A two-toed sloth born this summer at Panaewa Rainforest Zoo and Gardens is now on display to the public.
The baby sloth, who doesn’t yet have a name and whose gender is still unknown, was born July 25 or 26 at the zoo, zoo Director Pam Mizuno said.
The baby’s father, Sid, was born at the zoo in 2014, while its mother, Akala, was born in 2016 and came from the Honolulu Zoo.
Mizuno said Sid and Akala, who stayed with her new baby, were separated in side-by-side cages in the zoo’s quarantine area to make sure mother and baby were OK, and because they didn’t know how the male would react.
When the new baby “started eating pretty well,” they were reunited, and after a few weeks of “having them together, knowing they got along pretty well,” the sloths returned to public display on Oct. 20.
Everyone who comes to the zoo wants to see the sloths and new baby, she said.
“A lot of people come just for that.”
It’s sometimes difficult to get a peek, though, because sloths sleep most of the day and are more active at night, Mizuno said.
The new sloth will stay at the zoo, for now.
Mizuno said the zoo participates in the “species survival plan” through the Association of Zoos and Aquariums, and the new baby may be placed at another zoo for breeding purposes.
“If, sometime in the future, they pair this offspring with someone else, this baby may go to another zoo,” she said. “It just depends.”
The baby sloth isn’t the only new addition to the zoo.

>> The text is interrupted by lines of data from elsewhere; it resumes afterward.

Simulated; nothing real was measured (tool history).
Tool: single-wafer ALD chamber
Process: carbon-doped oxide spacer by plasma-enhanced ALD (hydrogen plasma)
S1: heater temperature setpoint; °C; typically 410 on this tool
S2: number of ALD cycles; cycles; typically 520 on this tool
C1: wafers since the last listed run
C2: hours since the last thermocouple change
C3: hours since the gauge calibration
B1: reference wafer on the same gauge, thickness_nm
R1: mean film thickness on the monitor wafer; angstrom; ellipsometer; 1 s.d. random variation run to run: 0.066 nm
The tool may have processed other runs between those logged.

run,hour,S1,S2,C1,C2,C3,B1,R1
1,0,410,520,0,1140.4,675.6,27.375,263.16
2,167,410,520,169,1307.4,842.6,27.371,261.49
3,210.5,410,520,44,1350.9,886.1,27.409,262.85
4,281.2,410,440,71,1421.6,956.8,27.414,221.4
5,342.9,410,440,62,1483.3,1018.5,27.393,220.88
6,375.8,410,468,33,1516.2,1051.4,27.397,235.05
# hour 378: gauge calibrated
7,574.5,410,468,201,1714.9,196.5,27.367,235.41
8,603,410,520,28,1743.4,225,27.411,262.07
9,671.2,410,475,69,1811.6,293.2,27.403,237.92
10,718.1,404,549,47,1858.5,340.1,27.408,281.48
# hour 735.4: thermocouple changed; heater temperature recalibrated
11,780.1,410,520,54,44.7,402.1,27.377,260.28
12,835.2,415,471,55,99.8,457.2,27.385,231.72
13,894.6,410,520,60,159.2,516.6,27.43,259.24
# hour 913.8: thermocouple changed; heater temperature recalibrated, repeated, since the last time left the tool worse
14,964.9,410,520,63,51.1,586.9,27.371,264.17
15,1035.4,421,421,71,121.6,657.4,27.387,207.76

Mizuno said Friends of the Panaewa Zoo purchased a black and white male colobus monkey named Christopher, as a companion to the zoo’s female, as well as a male giant anteater named Jerry.
Those animals arrived earlier this month and are on display, but Mizuno said both are “still pretty shy and trying to get adjusted, so it’ll take a little longer for them to be more active.”